If I had a dollar for every time someone asked me why there’s no Indian food in Wicker Park, I’d have enough money to open my own Indian restaurant (something I’ve given serious thought to). How the WP went this long without it, we’ll never know. What matters now is that the wait is over. With the arrival of Cumin, you can finally pick up some biryani with your gold American Apparel stretch pants.
As excited as everyone is about the arrival of Cumin (and let me tell you, the packed house is positively giddy), I’m hoping that people aren’t just sticking to their usual butter chicken and are taking notice of the Nepali stuff on the menu. For the last six years, chef Min Thapa has been cooking at Evanston’s Mt. Everest, one of only three Nepali restaurants in Chicagoland (the others being Highland Park’s Curry Hut and Chicago Curry House in the South Loop, both from the same owner). So when Sanjeev Karmacharya, Nepalese himself, decided to open Cumin, he knew Thapa was his ace in the hole. Judging by everything I’ve tasted so far, he couldn’t have made a better choice.

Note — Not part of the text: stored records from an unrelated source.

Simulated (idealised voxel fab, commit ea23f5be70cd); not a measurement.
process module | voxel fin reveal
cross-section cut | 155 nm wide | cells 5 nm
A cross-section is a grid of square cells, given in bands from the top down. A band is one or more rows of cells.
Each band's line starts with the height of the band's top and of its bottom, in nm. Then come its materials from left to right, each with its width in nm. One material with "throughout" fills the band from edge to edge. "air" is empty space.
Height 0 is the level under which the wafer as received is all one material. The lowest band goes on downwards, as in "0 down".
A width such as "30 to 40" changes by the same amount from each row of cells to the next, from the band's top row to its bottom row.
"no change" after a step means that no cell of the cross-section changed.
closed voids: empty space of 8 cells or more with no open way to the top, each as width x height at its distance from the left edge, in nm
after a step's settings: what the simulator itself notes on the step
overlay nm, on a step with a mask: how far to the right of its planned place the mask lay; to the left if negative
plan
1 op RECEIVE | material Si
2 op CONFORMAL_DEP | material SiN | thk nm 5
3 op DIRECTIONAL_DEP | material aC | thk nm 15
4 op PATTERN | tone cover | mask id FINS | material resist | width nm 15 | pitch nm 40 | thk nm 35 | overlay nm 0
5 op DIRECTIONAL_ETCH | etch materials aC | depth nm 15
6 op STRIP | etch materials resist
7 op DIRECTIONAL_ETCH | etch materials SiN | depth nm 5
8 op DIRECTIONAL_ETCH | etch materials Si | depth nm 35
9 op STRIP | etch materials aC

To say that Nepali food is pretty much the same as Indian food isn’t a complete lie, but it is a bit of a generalization. Quick geography refresher: Nepal is bordered on its south by India and shares its northern border with China. Probably the biggest example of the Chinese influence on Nepali food is the quick cooking of certain dishes. Meats that sit in gravies to braise away throughout the day are traditional in India, but in Nepal, it’s pretty common to use a wok-like kadai to quickly sear meat in ginger-garlic paste before tossing in fresh vegetables. At Cumin, the best example of the fresh, clean flavors brought out via this stir-fry style is the paalungoko saag, whole spinach leaves sautéed with caramelized garlic until just wilted and coated in a trinity of seeds: fenugreek, mustard and the ubiquitous restaurant namesake. Fresh tomatoes and slivers of ginger add a finishing dose of brightness. Couple this dish with the parvate aalu tama ra bodi. It’s worth stumbling through the pronunciation to get another example of vegetables that haven’t been cooked within an inch of their life. This time it’s a trio of potatoes, bamboo shoots and black-eyed peas, al dente and infused with heady cumin, coriander and turmeric.
For a shift in flavors, head toward the Nepali meat dishes, heavy with goat, which is a staple in that part of the world. As tender as lamb but a bit leaner like venison, the goat’s flavor is best appreciated at Cumin in the bhutuwa, the meat flash-cooked in a bit of oil-based paste carrying heat from chile powder and sweetness from garam masala. Bell peppers, green chiles and onions give texture, but the real crunch comes from the chewra alongside, flattened rice crisped up with caraway seeds, intended to be sprinkled over the dish like Chex Mix pixie dust.
Chef Thapa’s right-hand man in the kitchen is Nepali as well, and he works the tandoor with finesse. The chicken chili is proof, the boneless hunks going from the tandoor straight to a pasty sauce of fresh tomatoes, made infinitely more interesting with chile sauce, a hit of vinegar and a splash of soy sauce (there’s China again). And if the peppery biryani is any indication, Thapa is no slouch with his neighboring cuisine either. Still, ignoring the Nepalese dishes here is like going to a beer bar and ordering wine. You can do it, sure—but you’ll only be making the point that you should probably be somewhere else.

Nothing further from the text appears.